But Maryland Shall Issue, in its bid for Supreme Court review, said the constitutionally compensable action was Maryland’s statutory ban on previously lawful property under Senate Bill 707, regardless of whether the state sought to put the property to use.

“(T)here is no ‘fairness and justice’ in making these lawful property owners bear all the burdens created by SB 707,” attorney Mark W. Pennak, Maryland Shall Issue’s president, wrote in the group’s petition for review filed last month. “If a ban of these lawfully acquired items is in the public interest, then the costs of the relief afforded in the public interest should be borne by the public, not imposed exclusively on innocent owners.”

Cary J. Hansel, of Hansel Law PC in Baltimore, served as Pennak’s co-counsel on the high court filing.

Maryland Attorney General Brian E. Frosh’s office has until March 29 to respond to the group’s petition.

The Supreme Court has not stated when it will vote of Maryland Shall Issue’s request for review. The case is docketed at the high court as Maryland Shall Issue Inc. et al. v. Lawrence J. Hogan Jr., No. 20-855.

Maryland’s Democratic-led legislature passed the bump stocks ban just months after police found the rapid-fire accessory was used in the mass slaying of 58 people at an outdoor country music concert in Las Vegas in October 2017. Republican Gov. Larry Hogan signed the ban, SB 707, into law in April 2018, prompting Maryland Shall Issue’s constitutional challenge in Baltimore federal court.

U.S. District Judge James K. Bredar ruled in November 2018 that the ban fell within the state’s police powers and did not constitute a taking of property. The 4th Circuit agreed in Maryland Shall Issue Inc. et al. v. Lawrence Hogan et al., No. 18-2474.
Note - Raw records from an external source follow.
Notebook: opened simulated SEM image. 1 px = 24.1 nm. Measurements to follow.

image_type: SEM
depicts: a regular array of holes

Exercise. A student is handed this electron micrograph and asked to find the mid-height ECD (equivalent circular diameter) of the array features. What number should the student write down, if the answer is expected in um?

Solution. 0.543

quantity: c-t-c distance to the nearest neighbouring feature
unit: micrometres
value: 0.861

Frosh’s office, which has repelled Maryland Shall Issue’s legal challenge, pressed for the ban in written testimony to legislators after the mass slaying in Las Vegas. The office stated that “outlawing devices that allow a mass shooter to fire at a rate simulating automatic fire is an important addition to Maryland’s comprehensive firearm safety laws that protect the public and law enforcement from firearms violence.”